Create a destination node

You can use the following procedure to create destination nodes and export them to an S3 bucket:

1. Determine what parts of the flow file (transformations) you want to save.
2. Choose the plus sign next to the nodes that represent the transformations that you want to export. (If it’s a collapsed node, you must select the options icon (three dots) for the node).
   
3. Hover over Add destination.
   
4. Choose Amazon S3.
   
5. Specify the fields as shown in the following screenshot.
   
6. For the second join node, follow the same steps to add Amazon S3 as a destination and specify the fields.
   

You can repeat these steps as many times as you need for as many nodes you want in your data flow. Later on, you pick which destination nodes to include in your processing job.

Launch a processing job

Use the following procedure to create a processing job and choose the destination node where you want to export to:

1. On the Data Flow tab, choose Create job.
2. For Job name¸ enter the name of the export job.
3. Select the destination nodes you want to export.
4. Optionally, specify the AWS Key Management Service (AWS KMS) key ARN.

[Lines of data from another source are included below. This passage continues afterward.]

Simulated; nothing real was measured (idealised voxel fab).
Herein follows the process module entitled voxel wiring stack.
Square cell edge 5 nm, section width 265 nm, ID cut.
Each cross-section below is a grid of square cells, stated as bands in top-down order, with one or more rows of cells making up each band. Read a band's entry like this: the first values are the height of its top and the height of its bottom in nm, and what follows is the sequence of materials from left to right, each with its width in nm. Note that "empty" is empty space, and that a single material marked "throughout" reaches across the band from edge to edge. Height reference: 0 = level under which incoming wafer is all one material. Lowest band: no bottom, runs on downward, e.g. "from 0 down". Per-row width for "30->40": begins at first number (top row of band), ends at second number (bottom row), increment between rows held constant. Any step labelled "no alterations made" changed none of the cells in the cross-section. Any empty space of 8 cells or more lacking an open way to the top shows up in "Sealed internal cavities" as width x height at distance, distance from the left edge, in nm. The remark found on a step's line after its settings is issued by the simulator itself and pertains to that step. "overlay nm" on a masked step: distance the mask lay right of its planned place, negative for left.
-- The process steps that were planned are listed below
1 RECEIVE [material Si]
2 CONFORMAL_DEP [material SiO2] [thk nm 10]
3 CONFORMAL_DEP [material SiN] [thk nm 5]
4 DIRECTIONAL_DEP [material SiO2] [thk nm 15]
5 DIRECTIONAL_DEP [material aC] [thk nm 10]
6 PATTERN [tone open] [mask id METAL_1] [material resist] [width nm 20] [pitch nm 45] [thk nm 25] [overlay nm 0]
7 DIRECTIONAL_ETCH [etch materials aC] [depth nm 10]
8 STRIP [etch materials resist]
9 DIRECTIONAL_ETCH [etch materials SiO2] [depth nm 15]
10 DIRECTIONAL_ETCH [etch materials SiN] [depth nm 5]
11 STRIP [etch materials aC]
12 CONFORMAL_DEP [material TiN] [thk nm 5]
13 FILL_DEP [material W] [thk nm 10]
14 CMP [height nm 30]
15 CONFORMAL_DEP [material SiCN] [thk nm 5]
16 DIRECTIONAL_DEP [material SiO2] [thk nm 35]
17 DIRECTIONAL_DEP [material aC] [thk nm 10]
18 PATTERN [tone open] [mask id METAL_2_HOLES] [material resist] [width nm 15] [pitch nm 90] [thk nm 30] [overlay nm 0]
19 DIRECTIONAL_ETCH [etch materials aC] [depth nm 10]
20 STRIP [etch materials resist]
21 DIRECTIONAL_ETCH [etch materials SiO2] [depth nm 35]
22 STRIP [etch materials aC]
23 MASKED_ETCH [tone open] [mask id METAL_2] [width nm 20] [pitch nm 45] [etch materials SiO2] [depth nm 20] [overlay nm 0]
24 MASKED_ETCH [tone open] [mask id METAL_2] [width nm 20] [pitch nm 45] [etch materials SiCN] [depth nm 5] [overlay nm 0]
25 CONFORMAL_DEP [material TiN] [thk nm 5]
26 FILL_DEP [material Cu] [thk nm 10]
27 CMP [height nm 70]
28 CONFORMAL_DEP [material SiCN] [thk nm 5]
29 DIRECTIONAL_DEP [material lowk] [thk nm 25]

The KMS key is a cryptographic key that you can use to protect your data. For more information about KMS keys, see the AWS Key Developer Guide.

5. Choose Next, 2. Configure job.
   
6. Optionally, you can configure the job as per your needs by changing the instance type or count, or adding any tags to associate with the job.
7. Choose Run to run the job.
   

A success message appears when the job is successfully created.

View the final data

Finally, you can use the following steps to view the exported data:

1. After you create the job, choose the provided link.
   

A new tab opens showing the processing job on the SageMaker console.

2. When the job is complete, review the exported data on the Amazon S3 console.

You should see a new folder with the job name you chose.

3. Choose the job name to view a CSV file (or multiple files) with the final data.
   

FAQ

In this section, we address a few frequently asked questions about this new feature:

• What happened to the Export tab? With this new feature, we removed the Export tab from Data Wrangler. You can still facilitate the export functionality via the Data Wrangler generated Jupyter notebooks from any nodes you created in the data flow with the following steps:

1. 1. Choose the plus sign next to the node that you want to export.
   2. Choose Export to.
   3. Choose Amazon S3 (via Jupyter Notebook).
   4. Run the Jupyter notebook.
      

• How many destinations nodes can I include in a job? There is a maximum of 10 destinations per processing job.
• How many destination nodes can I have in a flow file? You can have as many destination nodes as you want.
• Can I add transformations after my destination nodes? No, the idea is destination nodes are terminal nodes that have no further steps afterwards.
• What are the supported sources I can use with destination nodes? As of this writing, we only support Amazon S3 as a destination source. Support for more destination source types will be added in the future. Please reach out if there is a specific one you would like to see.

Summary

In this post, we demonstrated how to use the newly launched destination nodes to create processing jobs and save your transformed datasets directly to Amazon S3 via the Data Wrangler visual interface. With this additional feature, we have enhanced the tool-driven low-code experience of Data Wrangler.

As next steps, we recommend you try the example demonstrated in this post. If you have any questions or want to learn more, see Export or leave a question in the comment section.

About the Authors

Alfonso Austin-Rivera is a Front End Engineer at Amazon SageMaker Data Wrangler. He is passionate about building intuitive user experiences that spark joy. In his spare time, you can find him fighting gravity at a rock-climbing gym or outside flying his drone.

Parsa Shahbodaghi is a Technical Writer in AWS specializing in machine learning and artificial intelligence. He writes the technical documentation for Amazon SageMaker Data Wrangler and Amazon SageMaker Feature Store. In his free time, he enjoys meditating, listening to audiobooks, weightlifting, and watching stand-up comedy. He will never be a stand-up comedian, but at least his mom thinks he’s funny.

Balaji Tummala is a Software Development Engineer at Amazon SageMaker. He helps support Amazon SageMaker Data Wrangler and is passionate about building performant and scalable software. Outside of work, he enjoys reading fiction and playing volleyball.

Arunprasath Shankar is an Artificial Intelligence and Machine Learning (AI/ML) Specialist Solutions Architect with AWS, helping global customers scale their AI solutions effectively and efficiently in the cloud. In his spare time, Arun enjoys watching sci-fi movies and listening to classical music.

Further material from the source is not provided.